Global Self-Defense against the Deadly Patriarchal System

Five years have now passed since 22-year-old trans activist Hande Kader was found dead in Istanbul. She was murdered after she had been subjected to the most horrific violence. She was known in the queer community for her resistance to police violence during the 2015 Istanbul Pride. Three years after, her friend Didem Akay committed suicide. Two friends were ripped from their lives because of the patriarchal, anti-women and anti-trans system. For both the murder of Hande Kader and the circumstances that drove Didem Akay to suicide are political and not isolated cases. They are not only attributable to the anti-women and anti-queer mentality in society, but also to a deliberate government policy that permanently reinforces it. A government that presents its patriarchal and misanthropic face more and more openly not only within the country, but also at its external borders.

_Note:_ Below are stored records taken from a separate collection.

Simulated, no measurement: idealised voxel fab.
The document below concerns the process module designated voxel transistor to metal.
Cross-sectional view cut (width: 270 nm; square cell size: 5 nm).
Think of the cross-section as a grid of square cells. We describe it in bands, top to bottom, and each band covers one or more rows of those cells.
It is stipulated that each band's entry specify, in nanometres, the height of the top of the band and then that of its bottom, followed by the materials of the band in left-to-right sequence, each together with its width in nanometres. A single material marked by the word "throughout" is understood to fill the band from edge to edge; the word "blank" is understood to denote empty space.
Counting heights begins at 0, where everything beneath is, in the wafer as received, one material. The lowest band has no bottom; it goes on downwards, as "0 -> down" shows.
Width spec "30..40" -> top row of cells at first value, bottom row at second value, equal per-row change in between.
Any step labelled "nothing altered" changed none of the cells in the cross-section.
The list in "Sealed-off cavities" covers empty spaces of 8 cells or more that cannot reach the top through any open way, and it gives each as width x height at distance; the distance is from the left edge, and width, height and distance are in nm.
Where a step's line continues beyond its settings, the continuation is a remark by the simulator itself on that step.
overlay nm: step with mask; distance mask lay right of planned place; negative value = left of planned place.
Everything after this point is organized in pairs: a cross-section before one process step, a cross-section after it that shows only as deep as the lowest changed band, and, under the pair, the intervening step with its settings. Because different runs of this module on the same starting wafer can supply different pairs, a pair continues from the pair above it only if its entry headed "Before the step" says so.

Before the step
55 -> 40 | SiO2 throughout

On July 1, Turkey officially withdrew from the Council of Europe’s international Convention on Preventing and Combating Violence against Women and Domestic Violence, or Istanbul Convention. The withdrawal was announced overnight just a few months earlier on the grounds, among others, that the convention served to “normalize homosexuality” and would thus endanger Turkey’s “family and social values”. This move proved once again that the AKP-MHP government is pursuing explicitly anti-women and anti-queer policies that not only trivialize and tolerate patriarchal violence, but actively reinforce and fuel it. In a country where women are murdered, found dead, missing, or subjected to physical and sexual violence on a daily basis, it can be assumed that perpetrators will face even fewer consequences in the future than before. The Istanbul Convention obliges the signatory states not only to continuously develop support and counseling services for victims, but also to actively combat and punish all forms of psychological, physical and sexual violence, stalking, forced marriage, genital mutilation (FGM) and sexual harassment. In practice, however, things looked quite different in Turkey anyway.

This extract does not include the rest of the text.